The .ini file vs options dilemma

Discussion of chess software programming and technical issues.

Moderator: Ras

Daniel Shawul
Posts: 4186
Joined: Tue Mar 14, 2006 11:34 am
Location: Ethiopia

The .ini file vs options dilemma

Post by Daniel Shawul »

Currently Scorpio uses three forms of input to get settings and commands. I am in dilemma of which to have.

a) INI file for settings executed at start up
b) Command line mainly for commands (go/quit) but also settings
c) Options feature of winboard/uci protocol (local for an engine or common for all)

Now that I wanted to remove the ini file and put all things in options, I am having some difficulties.

a) First the options feature works only in GUI mode that is able to save settings and send the saved ones
to the engine at start up. So for execution on the command line, one needs local ini file. This is especially
important for EGBBs, Hashtable, book or other things that are done at start-up. If used in GUI mode as options,
these features must be re-loadable. EGBBs for example leak cache memory when they are detached because I lacked
the bullet-proof type of programming skills at the time I wrote it. Anyway this will be fixed but the question
is if such features should be added as an option.

b) Having a feature in both Ini file and Options means it will be called twice. If I remove the Ini file Scorpio
will be unusable from the command line. I don't want that because Scorpio needs to be started with proper defaults
from the ini instead of passing all the parameters from the command line.

c) The command line is basically for commands but it can be used to set options. The ini file is parsed first and we
wait until EGBBs are loaded for example. This could take for example 100 secs to load all 5 men in RAM, so it is important
that it is fully loaded before we search/analyze positions from a go command in the command line.

With MPI the command line is passed to the main process (rank=0) only so whatever is passed on the command line is parsed by
that processor alone. For example, I used this trick to turn logging on only for the main processor while turning it on
for the other processors via ini file.

d) Common engine setting may sometimes be too general. The 'memory' command of Winboard, for example, is not enough to
make divisions into main hash table, eval cache, pawn cache, egbb cache etc... Also One may want to set different settings
for each engine, such multiple threads for the weeker engine instead of relying on 'cores'.

About egtpath. Arena seems to have a separate path for scorpio,nalimov,gaviota and others. Winboard only has one edit box
but it may be that all can be concatenated with a semicolon. Arena seems to send 'egtpath scorpio d:/egbb/' twice same as other
commands such as 'new', so EGBBs are being loaded twice which currently leaks the cache memory (This is my fault anyway).

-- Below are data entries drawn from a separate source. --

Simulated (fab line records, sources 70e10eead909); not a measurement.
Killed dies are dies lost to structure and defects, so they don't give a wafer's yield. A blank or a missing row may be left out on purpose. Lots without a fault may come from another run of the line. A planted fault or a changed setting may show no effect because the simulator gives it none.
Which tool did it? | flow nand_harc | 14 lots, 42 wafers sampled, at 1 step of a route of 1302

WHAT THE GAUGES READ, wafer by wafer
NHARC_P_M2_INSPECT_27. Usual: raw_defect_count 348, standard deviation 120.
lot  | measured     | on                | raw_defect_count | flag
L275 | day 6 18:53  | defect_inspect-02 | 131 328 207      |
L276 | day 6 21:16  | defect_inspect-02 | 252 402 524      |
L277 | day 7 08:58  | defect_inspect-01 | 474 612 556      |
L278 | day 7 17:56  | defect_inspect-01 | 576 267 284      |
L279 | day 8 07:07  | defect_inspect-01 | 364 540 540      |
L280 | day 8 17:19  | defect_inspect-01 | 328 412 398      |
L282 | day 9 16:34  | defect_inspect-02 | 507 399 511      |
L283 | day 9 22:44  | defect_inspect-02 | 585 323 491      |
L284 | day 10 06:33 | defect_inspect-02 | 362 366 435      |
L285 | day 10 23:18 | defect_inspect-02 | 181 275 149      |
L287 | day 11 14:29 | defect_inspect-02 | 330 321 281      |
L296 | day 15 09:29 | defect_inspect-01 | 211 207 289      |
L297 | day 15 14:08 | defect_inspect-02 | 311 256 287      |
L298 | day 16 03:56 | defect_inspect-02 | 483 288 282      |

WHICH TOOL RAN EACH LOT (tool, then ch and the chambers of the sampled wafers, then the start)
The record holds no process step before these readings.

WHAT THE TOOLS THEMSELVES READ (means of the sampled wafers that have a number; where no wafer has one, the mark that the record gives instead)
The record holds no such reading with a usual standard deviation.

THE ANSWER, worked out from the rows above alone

I guess all I am saying is this is getting very messy, and I wonder if there is some philosophy of which to have for engines.
I have all of them now but local ini files are thought to be backwards, but I can't remove them because of some things I mentioned above.
User avatar
velmarin
Posts: 1600
Joined: Mon Feb 21, 2011 9:48 am

Re: The .ini file vs options dilemma

Post by velmarin »

Daniel, maybe you have your reasons, I no know.

Why not UCI ?
Many users including me story, we like the UCI comfort.
:)

Greetings, Jose.
User avatar
hgm
Posts: 28454
Joined: Fri Mar 10, 2006 10:06 am
Location: Amsterdam
Full name: H G Muller

Re: The .ini file vs options dilemma

Post by hgm »

UCI would be far worse than WB in this respect. It is virtually impossible to do anything meaningful with UCI engines when you run them from the command line. You still would have to set all the options at startup, and you would have to do it with extremely verbose commands.

@Daniel:
If you want to be able to run from the command line, and default settings are in general not good enough, then I think an ini file would be the only option. But I don't think it would be wise to make reading of the ini file trigger immediate actions in the engine (such as loading EGBB). It should just set the parameters. Interpreting the parameters should be done at a point where you are sure you have the final option settings.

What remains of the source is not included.